A Fire Rainbow is an ice halo having a flame like appearance with brilliant pastel colors. It is technically known as circumhorizontal arc. They are formed by hexagonal, plate-shaped ice crystals in high level cirrus clouds.
It is an optical phenomenon which is formed by the refraction of sunlight or moonlight on ice crystals in cirrus clouds. Cirrus clouds are wispy clouds made up of millions of hexagonal ice crystals that exist at high altitude where the air is very cold.
Quick Facts: –
- Fire Rainbow is the rarest of all naturally occurring atmospheric phenomenons.
- It is a beautiful work of nature and not a common sight at all.
- Circumhorizontal arcs and Iridescent clouds are often confused with each other but actually both are different.
- These brightly colored fire rainbows occur mostly during the summer.
- They are rare but when they appear, they can last for hours and span hundreds of miles.

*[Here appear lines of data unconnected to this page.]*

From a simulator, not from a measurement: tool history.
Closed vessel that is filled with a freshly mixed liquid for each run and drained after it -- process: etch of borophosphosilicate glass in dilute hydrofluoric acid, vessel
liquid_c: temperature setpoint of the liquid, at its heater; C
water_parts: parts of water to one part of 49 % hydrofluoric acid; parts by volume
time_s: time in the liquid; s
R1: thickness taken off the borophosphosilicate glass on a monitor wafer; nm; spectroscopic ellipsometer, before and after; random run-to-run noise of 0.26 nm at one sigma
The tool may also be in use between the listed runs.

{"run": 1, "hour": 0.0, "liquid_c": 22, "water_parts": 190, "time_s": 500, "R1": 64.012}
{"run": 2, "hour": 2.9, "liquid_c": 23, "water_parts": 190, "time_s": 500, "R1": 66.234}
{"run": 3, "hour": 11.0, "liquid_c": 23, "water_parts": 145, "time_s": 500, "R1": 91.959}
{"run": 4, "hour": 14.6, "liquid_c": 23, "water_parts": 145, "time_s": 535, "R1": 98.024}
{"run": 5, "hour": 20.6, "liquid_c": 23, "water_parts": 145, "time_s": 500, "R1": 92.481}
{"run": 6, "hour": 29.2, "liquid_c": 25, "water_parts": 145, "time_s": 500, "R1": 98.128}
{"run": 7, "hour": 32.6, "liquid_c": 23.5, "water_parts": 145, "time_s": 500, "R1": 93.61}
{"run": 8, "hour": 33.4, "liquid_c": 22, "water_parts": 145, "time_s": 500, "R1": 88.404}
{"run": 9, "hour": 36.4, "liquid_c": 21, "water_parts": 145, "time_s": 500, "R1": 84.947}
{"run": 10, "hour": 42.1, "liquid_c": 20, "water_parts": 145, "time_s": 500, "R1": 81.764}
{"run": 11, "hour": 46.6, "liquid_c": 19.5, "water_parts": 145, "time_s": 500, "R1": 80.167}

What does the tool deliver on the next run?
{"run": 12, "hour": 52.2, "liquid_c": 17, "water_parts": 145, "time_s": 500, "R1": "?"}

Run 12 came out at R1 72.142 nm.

- Sometimes, they are so large that we see only small parts of them where they light the cirrus cloud fragment.
- Although it is not a weather phenomenon, technically it requires particular weather conditions in order to appear.
- In scientific language, Fire Rainbow is classified as an ‘Ice Halo’ which is created by refraction in ice crystals.
- Whenever a Circumhorizontal arc is formed, the Sun is always high up in the sky.
- They are not visible at positions north of 55 degree north latitude or south of 55 degree south latitude.